Abu Ghraib was the scene of the biggest – and most damaging –
breakout in 2013, with up to 500 inmates, many of them senior jihadists
handed over by the departing US military, fleeing in July of that year
after the prison was stormed by Islamic State forces, who launched a
simultaneous, and equally successful, raid on nearby Taji prison.
Iraq’s government closed Abu Ghraib in April 2014 and it now stands
empty, 15 miles from Baghdad’s western outskirts, near the frontline
between Isis and Iraq’s security forces, who seem perennially
under-prepared as they stare into the heat haze shimmering over the
highway that leads towards the badlands of Falluja and Ramadi.
Parts of both cities have become a no-go zone for Iraq’s beleaguered
troops, who have been battered and humiliated by Isis, a group of
marauders unparalleled in Mesopotamia since the time of the Mongols.
When I visited the abandoned prison late this summer, a group of
disinterested Iraqi forces sat at a checkpoint on the main road to
Baghdad, eating watermelon as the distant rumble of shellfire sounded in
the distance. The imposing walls of Abu Ghraib were behind them, and
their jihadist enemies were staked out further down the road.
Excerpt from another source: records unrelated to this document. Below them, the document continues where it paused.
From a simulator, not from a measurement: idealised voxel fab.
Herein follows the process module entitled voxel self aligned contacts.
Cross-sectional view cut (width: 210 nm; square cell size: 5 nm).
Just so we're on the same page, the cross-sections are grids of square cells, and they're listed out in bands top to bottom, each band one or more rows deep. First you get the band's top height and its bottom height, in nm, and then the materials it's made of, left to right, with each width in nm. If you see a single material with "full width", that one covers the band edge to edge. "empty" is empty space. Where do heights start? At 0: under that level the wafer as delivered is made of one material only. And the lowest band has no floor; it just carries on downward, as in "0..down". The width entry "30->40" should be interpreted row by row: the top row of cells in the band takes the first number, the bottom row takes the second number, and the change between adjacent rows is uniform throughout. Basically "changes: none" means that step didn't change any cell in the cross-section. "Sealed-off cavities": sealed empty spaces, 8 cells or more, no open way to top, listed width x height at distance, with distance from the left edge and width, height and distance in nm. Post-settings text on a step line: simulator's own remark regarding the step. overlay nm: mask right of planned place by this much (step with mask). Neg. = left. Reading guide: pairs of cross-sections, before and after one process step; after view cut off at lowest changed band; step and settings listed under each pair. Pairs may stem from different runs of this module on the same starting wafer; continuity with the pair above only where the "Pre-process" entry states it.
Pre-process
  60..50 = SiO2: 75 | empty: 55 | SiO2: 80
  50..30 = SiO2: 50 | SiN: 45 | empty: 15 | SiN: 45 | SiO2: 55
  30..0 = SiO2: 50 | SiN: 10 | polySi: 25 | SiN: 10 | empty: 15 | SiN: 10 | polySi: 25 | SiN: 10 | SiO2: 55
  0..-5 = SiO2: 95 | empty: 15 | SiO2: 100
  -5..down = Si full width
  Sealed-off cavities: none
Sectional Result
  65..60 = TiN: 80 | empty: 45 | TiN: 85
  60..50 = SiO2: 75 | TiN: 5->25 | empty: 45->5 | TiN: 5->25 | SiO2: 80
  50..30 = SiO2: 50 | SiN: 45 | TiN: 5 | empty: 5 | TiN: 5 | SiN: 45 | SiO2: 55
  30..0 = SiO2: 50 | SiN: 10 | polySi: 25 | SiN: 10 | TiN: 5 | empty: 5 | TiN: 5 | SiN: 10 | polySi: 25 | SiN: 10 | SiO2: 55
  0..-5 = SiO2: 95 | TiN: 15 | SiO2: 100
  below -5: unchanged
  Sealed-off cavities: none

The revelation of abuses at Abu Ghraib had a radicalising effect on
many Iraqis, who saw the purported civility of American occupation as
little improvement on the tyranny of Saddam. While Bucca had few abuse
complaints prior to its closure in 2009, it was seen by Iraqis as a
potent symbol of an unjust policy, which swept up husbands, fathers, and
sons – some of them non-combatants – in regular neighbourhood raids,
and sent them away to prison for months or years.
At the time, the US military countered that its detention operations
were valid, and that similar practices had been deployed by other forces
against insurgencies – such as the British in Northern Ireland, the
Israelis in Gaza and the West Bank, and the Syrian and Egyptian regimes.